June 4, 2013
“I leave this notice
on my door
For each accustomed
I am gone into the fields
To take what this sweet hour yields.”
— Percy Bysshe Shelley
I take most of my out-of-town guests to Whidbey Island for hiking at Ebey’s Landing. The journey itself is half the fun as it involves a ferry ride and a drive along country roads with old barns.
The hike itself is pretty spectacular no matter which season I take guests there. The trail is a pleasant loop, up a bluff, and then along the beach on the way back. This past weekend the landscape was as green as I’ve ever seen it.
June 3, 2013
Spring is proceeding at breathless pace, and one of my favorite places to savor the fresh colors and blooms is Bayview Farm and Garden on Whidbey Island. I mark my calendar each year so that I remember to make the trip there when the laburnum arbor is in full glory. The cascading flowers of Golden Chain give the impression that you are sitting under a floral waterfall. The double arbor alone makes Bayview Farm and Garden a worthy destination, but of course, the rest of the nursery is also full of visual treats.

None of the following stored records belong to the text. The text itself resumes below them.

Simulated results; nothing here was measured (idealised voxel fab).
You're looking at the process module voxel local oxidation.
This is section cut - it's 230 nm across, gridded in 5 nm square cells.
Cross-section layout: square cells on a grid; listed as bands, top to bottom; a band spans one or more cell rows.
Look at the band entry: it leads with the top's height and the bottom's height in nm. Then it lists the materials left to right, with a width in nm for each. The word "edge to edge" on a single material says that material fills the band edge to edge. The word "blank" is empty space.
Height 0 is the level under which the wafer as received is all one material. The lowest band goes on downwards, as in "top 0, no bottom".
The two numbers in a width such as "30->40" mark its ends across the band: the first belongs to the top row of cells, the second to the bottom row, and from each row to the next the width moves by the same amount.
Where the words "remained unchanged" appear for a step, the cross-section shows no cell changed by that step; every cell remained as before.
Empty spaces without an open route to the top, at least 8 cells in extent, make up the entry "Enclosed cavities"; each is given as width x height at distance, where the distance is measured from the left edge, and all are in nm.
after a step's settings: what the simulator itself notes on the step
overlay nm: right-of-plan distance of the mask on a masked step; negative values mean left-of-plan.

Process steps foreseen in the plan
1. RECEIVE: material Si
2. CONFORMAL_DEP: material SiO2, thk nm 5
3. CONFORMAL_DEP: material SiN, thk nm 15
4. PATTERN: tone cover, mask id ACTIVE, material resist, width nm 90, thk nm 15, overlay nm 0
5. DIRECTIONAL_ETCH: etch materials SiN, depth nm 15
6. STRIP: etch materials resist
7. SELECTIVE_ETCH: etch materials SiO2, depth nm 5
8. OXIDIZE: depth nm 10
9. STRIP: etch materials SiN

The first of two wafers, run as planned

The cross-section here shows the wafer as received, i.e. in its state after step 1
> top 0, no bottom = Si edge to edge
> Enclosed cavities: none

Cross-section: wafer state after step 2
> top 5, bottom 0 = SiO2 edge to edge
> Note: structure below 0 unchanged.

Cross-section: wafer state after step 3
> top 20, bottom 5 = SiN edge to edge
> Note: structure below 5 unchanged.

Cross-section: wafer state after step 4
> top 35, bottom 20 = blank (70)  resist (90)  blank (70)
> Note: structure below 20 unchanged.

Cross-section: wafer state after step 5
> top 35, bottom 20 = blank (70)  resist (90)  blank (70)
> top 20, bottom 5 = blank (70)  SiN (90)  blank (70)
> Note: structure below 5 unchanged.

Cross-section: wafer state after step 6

“Fuchsias are among my ninety-nine most favourite flowers. . . . I could go on for hours, and probably shall, one day, about their white petticoats and their crimson ruffs and the incredible grace with which they dispose themselves.”
— Beverley Nichols, Sunlight on the Lawn
March 29, 2013
I have a memory of acid-green tree bark.
Two years ago, while a passenger in a car traveling to Coupeville, Washington, I remember seeing this most unusual color on the trees lining Madrona Way. So on my recent trip to Whidbey Island, I was determined to find them again so that I could photograph the amazing bark.
I did find the trees, the Pacific madrone or madrona, along the winding Madrona Way, but the trunks exhibited a burnt sienna color — no acid green. Could I have mis-remembered? Looking for more information, I came across this Seattle Times article which describes some of the more amazing attributes of this native tree: it’s a “broadleaf evergreen tree” (we think of evergreen trees as having needles) with “bonsai’d branches.” It’s a “cliff hugging” tree, so the winding road along Puget Sound was its natural habitat. And then the article mentioned “pistachio” colored bark. So it seems I might have I remembered correctly after all.
The Times article also introduced me to the local artist David Harrison, who frequently features the madrona tree in work. You can see some of this paintings here.
And here are my photos:
March 20, 2013
This past Saturday I went on a farm tour with the PCC Farmland Trust to see the new lambs at Camelot Downs on Whidbey Island. This was my second visit to this small, organic sheep farm. (You can see an earlier post from February 2011 here.) This year there were 22 lambs, a sure sign of Spring.
Gary and Lois Fisher, owners of Camelot Downs, raise two old breeds of sheep — Romney Marsh and South Down whose heritage strings back to Colonial days. This was their last weekend in their winter coats. Shearing would take place this week.
“The new lambs all have the same little bony body, the same strange combination of fragility and resilience, the same jumpy immediacy. On their suddenly vast green grassy playground, they perform from time to time a startling leap, all four legs in the air, a quiver along the tensed back, a sudden blowing off of the synapses, for no real reason and always followed by a look of bemused horror. Why did my body do that? What is this sensory, jerking, stuttering of which I am a part? Where’s my mother?”
— Adam Nicolson, Sea Room
August 24, 2012
When I have company from out-of-town, I like to take them to Ebey’s Landing, one of my favorite hikes on Whidbey Island. This loop trail provides a perfect slice of Pacific Northwest life — a ferry ride to get there, expansive views of Puget Sound and the Olympic Mountains, bucolic rural scenery, and a beach walk. It’s not too strenuous, and a breeze keeps you cool even on a hot, sunny summer day.
We experienced a special treat on this most recent hike — a plein air artist was working on a landscape in oil pastels. I always love to see artists at work.
June 24, 2011
While we were on Whidbey Island, we stopped at the Bayview Nursery to see the laburnum in bloom. They are stunningly displayed in two arbors. To walk through the golden arches is enchanting.